The basic theory driving my work isn't really all that complicated, though I can easily get bogged down in the details, an urge I'll have to try to resist tomorrow.
In a nutshell, I'm proposing a model of how we learn and process sequences. Virtually everything you do is a result of either learning new sequences, recognizing ones you've already learned, or generating them. So it's crucial that we try to understand how this works. I was inspired a great deal by Jeff Hawkins' ideas, but I saw a large gap between his theory and how it might actually be implemented based on what we know about the brain. My model is an attempt to try to fill in some of that gap.
First of all, the brain is hierarchical, which just means that some areas are "above" others, while others are "below". So broadly speaking there are three kinds of connectivity:
- Feedforward: from lower to higher areas
- Lateral: between neighbors in the same area
- Feedback: from higher to lower areas
I'm proposing that each of these types of connectivity plays a distinct role in learning and processing sequences.
Feedforward connectivity allows you to "chunk" sequential information. For example, when you learn a phone number, you typically learn it as a chunk of 3 numbers combined with a chunk of 4 numbers. If the whole system is arranged hierarchically, then we can group smaller chunks into larger chunks, up and up the hierarchy, so that we can efficiently store very long sequences.
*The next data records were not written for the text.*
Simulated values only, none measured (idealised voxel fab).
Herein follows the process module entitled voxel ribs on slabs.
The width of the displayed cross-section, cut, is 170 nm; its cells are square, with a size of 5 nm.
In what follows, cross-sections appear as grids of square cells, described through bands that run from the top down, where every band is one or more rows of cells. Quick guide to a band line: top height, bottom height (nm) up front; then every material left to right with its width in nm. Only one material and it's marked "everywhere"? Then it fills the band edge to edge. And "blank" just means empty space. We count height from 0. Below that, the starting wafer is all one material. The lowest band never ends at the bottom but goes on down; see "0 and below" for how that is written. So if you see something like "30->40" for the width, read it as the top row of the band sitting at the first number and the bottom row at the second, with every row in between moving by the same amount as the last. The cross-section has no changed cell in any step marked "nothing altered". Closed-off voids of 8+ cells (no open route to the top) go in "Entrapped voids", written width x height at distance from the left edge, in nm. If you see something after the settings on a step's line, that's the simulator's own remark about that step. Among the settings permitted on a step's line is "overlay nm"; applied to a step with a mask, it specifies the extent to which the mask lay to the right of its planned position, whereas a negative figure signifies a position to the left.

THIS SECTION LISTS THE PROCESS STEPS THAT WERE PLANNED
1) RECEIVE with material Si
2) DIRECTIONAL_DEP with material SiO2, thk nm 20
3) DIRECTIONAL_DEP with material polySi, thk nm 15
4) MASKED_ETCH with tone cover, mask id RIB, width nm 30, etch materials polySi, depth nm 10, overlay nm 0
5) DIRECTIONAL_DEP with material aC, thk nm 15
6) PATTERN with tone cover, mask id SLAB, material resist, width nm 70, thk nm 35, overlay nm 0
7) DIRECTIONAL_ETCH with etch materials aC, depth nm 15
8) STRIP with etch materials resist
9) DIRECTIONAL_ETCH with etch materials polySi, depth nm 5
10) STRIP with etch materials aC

Lateral connectivity allows you to learn pairwise sequences, for example, what comes after "g" in the alphabet. I'm hypothesizing that the type of learning that occurs between neighbors allows for a kind of domino effect. You hear "a" and it's like knocking over the domino for "b" and then "c" and so on, in a cascading effect. This type of representation is directional (i.e. it's difficult to say the alphabet backwards) and content-addressable (which means that you can reproduce the sequence simply by being given some small part of it, like the first few notes of a song).
You can see how these two types of representations might complement one another. The first is efficient and scalable, but isn't content-addressable. The second is content-addressable, but doesn't scale well.
Finally, feedback connectivity has been hypothesized to push predictions back down the hierarchy, which helps when we're confronted with input that is noisy (e.g. a cell phone conversation). If there is noise or gaps in what we're sensing, the higher level nodes are transmitting via the feedback connectivity what they expect to experience next, and that helps fill in the missing pieces, making the whole system very robust and reliable.
My plan is to implement the model incrementally, and I've already got a preliminary model using feedforward connectivity. It learns by associating the immediate past with the present. Let's say you're learning the alphabet for the first time. You hear "a", then "b". The way the model works is, it stores "a" in a kind of short-term memory, and when "b" is presented, the system binds them together, the delayed "a" and the current "b". It chunks together "ab" and "c" in the same way, storing progressively larger chunks. And it does so using spiking neuron models and learning mechanisms that have been experimentally confirmed in animals and humans.
So that's it in a nutshell. There a many more details I'm leaving out, but that's the gist. Hopefully everything will go smoothly, and by tomorrow evening I'll only have one more hurdle to jump before getting my PhD.